When researchers in computer-mediated communications discuss digital textuality, they rarely venture beyond the now commonplace notion that computer textuality embodies contemporary post-structuralist theories. Written for students and faculty of contemporary literature and composition theories, this book is the first to move from general to specific considerations. Advancing from general considerations of how computers are changing literacy, "Digital Fictions" moves on to a specific consideration of how computers are altering one particular set of literature practices: reading and writing fiction.

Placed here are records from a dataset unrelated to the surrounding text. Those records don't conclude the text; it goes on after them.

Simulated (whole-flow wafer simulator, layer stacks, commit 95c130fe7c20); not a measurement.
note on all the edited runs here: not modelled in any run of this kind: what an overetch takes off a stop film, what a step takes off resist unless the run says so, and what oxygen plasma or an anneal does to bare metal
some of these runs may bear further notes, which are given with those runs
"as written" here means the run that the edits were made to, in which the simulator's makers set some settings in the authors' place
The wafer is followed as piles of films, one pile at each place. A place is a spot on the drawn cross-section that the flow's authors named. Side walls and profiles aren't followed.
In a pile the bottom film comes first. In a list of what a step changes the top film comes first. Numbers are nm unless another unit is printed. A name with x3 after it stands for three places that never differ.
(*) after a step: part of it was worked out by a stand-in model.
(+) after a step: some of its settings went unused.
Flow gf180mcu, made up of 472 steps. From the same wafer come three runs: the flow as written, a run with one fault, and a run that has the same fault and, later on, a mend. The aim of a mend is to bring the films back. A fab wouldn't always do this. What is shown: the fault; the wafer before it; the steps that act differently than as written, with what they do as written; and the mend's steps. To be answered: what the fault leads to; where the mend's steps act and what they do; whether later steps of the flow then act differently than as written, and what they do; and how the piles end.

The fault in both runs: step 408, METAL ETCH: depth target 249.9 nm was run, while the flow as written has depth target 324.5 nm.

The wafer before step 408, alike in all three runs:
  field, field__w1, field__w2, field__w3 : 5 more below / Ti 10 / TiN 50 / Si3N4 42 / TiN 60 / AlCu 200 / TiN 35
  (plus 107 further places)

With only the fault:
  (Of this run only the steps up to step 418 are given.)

Suffused through the sensibility of a creative writer, this book includes an historical overview of writing stories on computers. In addition, Sloane conducts interviews with the makers of hypertext fictions (including Stuart Moulthrop, Michael Joyce, and Carolyn Guyer) and offers close reading of digital fictions. Making careful analyses of the meaning-making activities of both readers and writers of this emerging genre, this work is embedded in a perspective both feminist and semiotic. "Digital Fictions" explores and distinguishes among four distinct iterations of text-based digital fictions; text adventures, Carnegie Mellon University Oz Project, hypertext fictions, and MUDs. Ultimately, Sloane revises the rhetorical triangle and proposes a new rhetorical theory, one that attends to the materials, processes, and locations of stories told on-line.